Promises and Lies

There's something so beautifully honest and innocent about the breakup song “Without You,” the lead track on Foxy's tuneful eight-song self-titled CD. “I don't want to wake up here tomorrow/Without you curled around me sound asleep/Nothing I could make, steal or borrow/ Could bring that kind of confidence to me,” bassist Lisa Parker sings poignantly. But not “poignantly” like one of those crappy, sensitive, long-flowing-skirt-wearing, acoustic-guitar-playing coffeehouse warblers. No, “poignantly” like a tough rock chick being honest. “I don't want to see another month of Mondays. . . . I don't want to wake up tomorrow without you,” she continues, capturing that post-breakup moment when suddenly the whole future stretches out hopelessly before you and you can't get excited about any of it.

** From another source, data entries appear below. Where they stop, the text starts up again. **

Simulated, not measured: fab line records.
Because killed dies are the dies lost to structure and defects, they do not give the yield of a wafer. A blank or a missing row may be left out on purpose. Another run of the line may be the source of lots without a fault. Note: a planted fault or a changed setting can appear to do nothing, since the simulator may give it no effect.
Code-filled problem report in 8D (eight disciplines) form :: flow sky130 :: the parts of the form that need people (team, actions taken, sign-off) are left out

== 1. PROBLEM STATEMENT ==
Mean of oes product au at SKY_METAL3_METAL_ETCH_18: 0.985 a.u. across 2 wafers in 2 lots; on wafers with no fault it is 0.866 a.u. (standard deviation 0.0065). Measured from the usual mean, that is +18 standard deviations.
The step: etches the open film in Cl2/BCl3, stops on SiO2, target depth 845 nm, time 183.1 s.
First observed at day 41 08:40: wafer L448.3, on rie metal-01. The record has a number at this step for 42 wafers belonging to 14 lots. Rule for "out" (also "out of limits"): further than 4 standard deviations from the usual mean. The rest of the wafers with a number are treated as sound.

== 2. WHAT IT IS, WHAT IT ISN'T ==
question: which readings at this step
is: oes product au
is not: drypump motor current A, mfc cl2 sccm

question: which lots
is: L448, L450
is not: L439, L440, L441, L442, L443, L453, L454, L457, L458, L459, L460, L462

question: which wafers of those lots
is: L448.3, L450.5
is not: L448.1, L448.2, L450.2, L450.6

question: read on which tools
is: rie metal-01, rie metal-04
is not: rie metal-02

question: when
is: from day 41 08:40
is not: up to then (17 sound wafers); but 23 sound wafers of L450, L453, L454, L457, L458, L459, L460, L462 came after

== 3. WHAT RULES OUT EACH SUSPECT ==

The true story behind the song, which was written by Foxy guitarist/singer Greg Antista, is somehow less innocent.

“I wrote that after cheating on my girlfriend, and I was sad when she dumped me,” he says with a defeated laugh. But it gets worse. The night of his flagrante delicto, Antista left a ring his girlfriend had given him in the bathroom of the woman with whom he cheated. The girlfriend began asking about the whereabouts of the ring. Her questions were answered when the Other Woman approached Antista and his girlfriend at a show and gave the ring to Antista while saying loudly, “Greg, you left this ring in my bathroom.”

“You get a couple of good songs out of the worst periods of your life, don't you think?” Antista asks rhetorically.

Apparently so because Foxy is brimming with good songs, all of them well-crafted in the vein of tight, guitar-driven pop songs and fueled by the dual vocals of Parker and Antista, who give all the famous rock duos like John and Exene, Donny and Marie, Sonny and Cher, the Captain and Tennille, Ernie and Bert, and Ricardo Montalban and Herv Villechaize a run for their money.

The idea for Foxy had been kicking around in the minds of Antista and guitar player John Maurer (who plays bass in Social Distortion) for years.

“We'd always talked about how it would be cool to do a band with a female singer,” remembers Antista. A couple of years ago, everything fell into place, including the songwriting.

“2000 AD,” a standout track from the album, which one suspects was supposed to be released quite a ways before 2000 A.D., was actually written for Joey Ramone. Antista's roommate, Steve Soto, a rock legend in his own right (having been a member of the Adolescents and a buttload of other bands), was playing bass for Ramone. Ramone asked Soto and Antista to write some songs for him. “When we wrote that song, we were doing the Joey voice in our head, and we kept thinking, 'What would Joey sing next?'” Antista says.

And if Joey comes a-calling?

“Now that's our hit, and Joey can't have it!” says Antista.